Saturday, December 20, 2014

Postal Service and History Lesson

You are going to the post office in our village today.  Just before you get to the steps, you may notice the startled Uncle Sam who has somehow landed on his derriere at the base of the flagpole.

Then as you look up slightly and to Uncle's left, your right, you will see the cornerstone of the building.

 Now there is some history there.  I recall the name Henry Morgenthau, Jr. from my junior high school days when one learned the posts in the President's cabinet using the St. Wapniacl mnemonic.

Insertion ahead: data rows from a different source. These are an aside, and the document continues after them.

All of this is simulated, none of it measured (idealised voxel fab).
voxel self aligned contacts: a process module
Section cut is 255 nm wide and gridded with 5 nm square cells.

We learned not only the posts, but of course the names of the people who were occupying those positions at the time.  Hence, I recall Morgenthau.  This was the man who said, after serving eight years in FDR's administration
 "We have tried spending money. We are spending more than we have ever spent before and it does not work....We have never begun to tax the people in this country the way they should be.... I don't pay what I should. People of my class don't. People who have it should pay.... After eight years of this administration we have just as much unemployment as when we started...and an enormous debt to boot!"
Nevertheless, Morgenthau remained in his post until President Truman appointed Fred Vinson to replace him in 1945.

The name Louis A. Simon is less familiar, but he was a noted American architect who designed many U.S. Post office buildings, most of them in Colonial Revival style, which this one is.  But he has many other buildings to his credit, including the noted Music Box Theater in Chicago and the Federal Depository at Fort Knox, Kentucky.

Mr. Melick is unknown to me.  The fate of the engineer, I guess.  But our sturdy, functional, and attractive building is darn near as old as I.

Tipton, IN : The old Post Office is downtown, a half block east of the Courthouse. The building, built during the Great Depression, has large historical artwork in the lobby, painted by WPA artists.


Vee said...

Very interesting post. Aren't some people in government still insisting that those who have should pay? Since those who have are also the makers of the laws, that is not likely to happen. The rhetoric, however, does drum up support from us poor people types.

Beautiful post office building. Ours is new and a very modern design.

Lin said...

I remember learning the names of those in office too---do they still do that, I wonder? I wonder if today's kids could name anyone other than Obama? I'm guessing not.

vanilla said...

Vee, I thought it an interesting statement from nearly eight decades ago. Reminded me once again that TMTC,THTSTS.

Lin, I think it unlikely. But those same young people can tell you everything about everyone Hollywood.

Secondary Roads said...

I like the look of Colonial Revival. The ticky-tacky look--not so much.

Vee said...

Yes, indeed. The more things change, the more they stay the same.

vanilla said...

Chuck, me, too; but ticky-tacky seems to be quite popular these days.

Vee, I see you got it in spite of the "H" masquerading as an "M."

Sharkbytes said...

Thanks for the tour! We have one of those stupid ugly 1960s ones that they plopped around the country. Gosh, we never even learned the cabinet posts. Of course, now they don't seem to even learn who George Washington was.

vanilla said...

Sharkey, what I find even more annoying than the architecture is that most recently erected post offices aren't even in town, but rather out on some country road miles from the house.